As Jonathan Wilson writes on page 25 [of the 3-9 May New Statesman] , there is much for British football fans to admire in the success of German clubs in this year’s Champions League. However, it is not just the thrilling football of “quick transitions” with which Bayern Munich and Borussia Dortmund have swept all before them that makes the German game so attractive. Supporters of Premier League teams, who are charged eyewatering amounts to watch clubs owned by Russian oligarchs or Middle Eastern petro-plutocrats, must look longingly at the Bundesliga. Their German counterparts pay modest sums to stand on the terraces (something the English are still not allowed to do) to watch sides full of native talent. Many supporters also have a financial stake in the clubs they follow: the “50+1” rule requires that club members must own a minimum of 51 per cent of its shares. Leveraged buyouts by foreign owners of great sporting institutions cannot happen in Germany.
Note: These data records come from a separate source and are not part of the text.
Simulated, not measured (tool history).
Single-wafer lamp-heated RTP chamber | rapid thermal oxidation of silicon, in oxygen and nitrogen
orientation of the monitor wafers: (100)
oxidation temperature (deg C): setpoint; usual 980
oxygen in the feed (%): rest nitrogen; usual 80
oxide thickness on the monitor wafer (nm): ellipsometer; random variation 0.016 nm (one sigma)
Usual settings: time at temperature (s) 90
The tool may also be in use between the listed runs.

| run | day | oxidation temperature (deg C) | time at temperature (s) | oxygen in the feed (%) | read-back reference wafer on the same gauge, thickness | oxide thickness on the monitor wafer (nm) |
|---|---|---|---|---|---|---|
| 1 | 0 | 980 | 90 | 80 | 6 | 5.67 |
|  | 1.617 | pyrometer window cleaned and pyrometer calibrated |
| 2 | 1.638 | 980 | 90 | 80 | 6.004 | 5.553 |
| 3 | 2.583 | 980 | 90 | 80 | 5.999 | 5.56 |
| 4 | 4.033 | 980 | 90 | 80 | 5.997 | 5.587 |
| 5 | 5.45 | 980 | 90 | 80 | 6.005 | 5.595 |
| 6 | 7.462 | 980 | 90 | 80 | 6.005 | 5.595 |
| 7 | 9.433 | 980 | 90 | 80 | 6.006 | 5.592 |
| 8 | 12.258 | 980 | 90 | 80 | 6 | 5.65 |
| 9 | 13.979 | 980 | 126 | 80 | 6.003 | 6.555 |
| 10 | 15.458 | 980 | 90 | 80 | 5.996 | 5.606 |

This model of club ownership is a microcosm of the structure of the German economy more generally. As Maurice Glasman argues on page 24, German economic success is a function of a system of institutions that promote partnership between labour and capital, proper vocational training and focused regional investment.

The Labour leader, Ed Miliband, who struggled so miserably to explain his party’s economic policy in a recent BBC radio interview, could do worse than start learning from the Germans.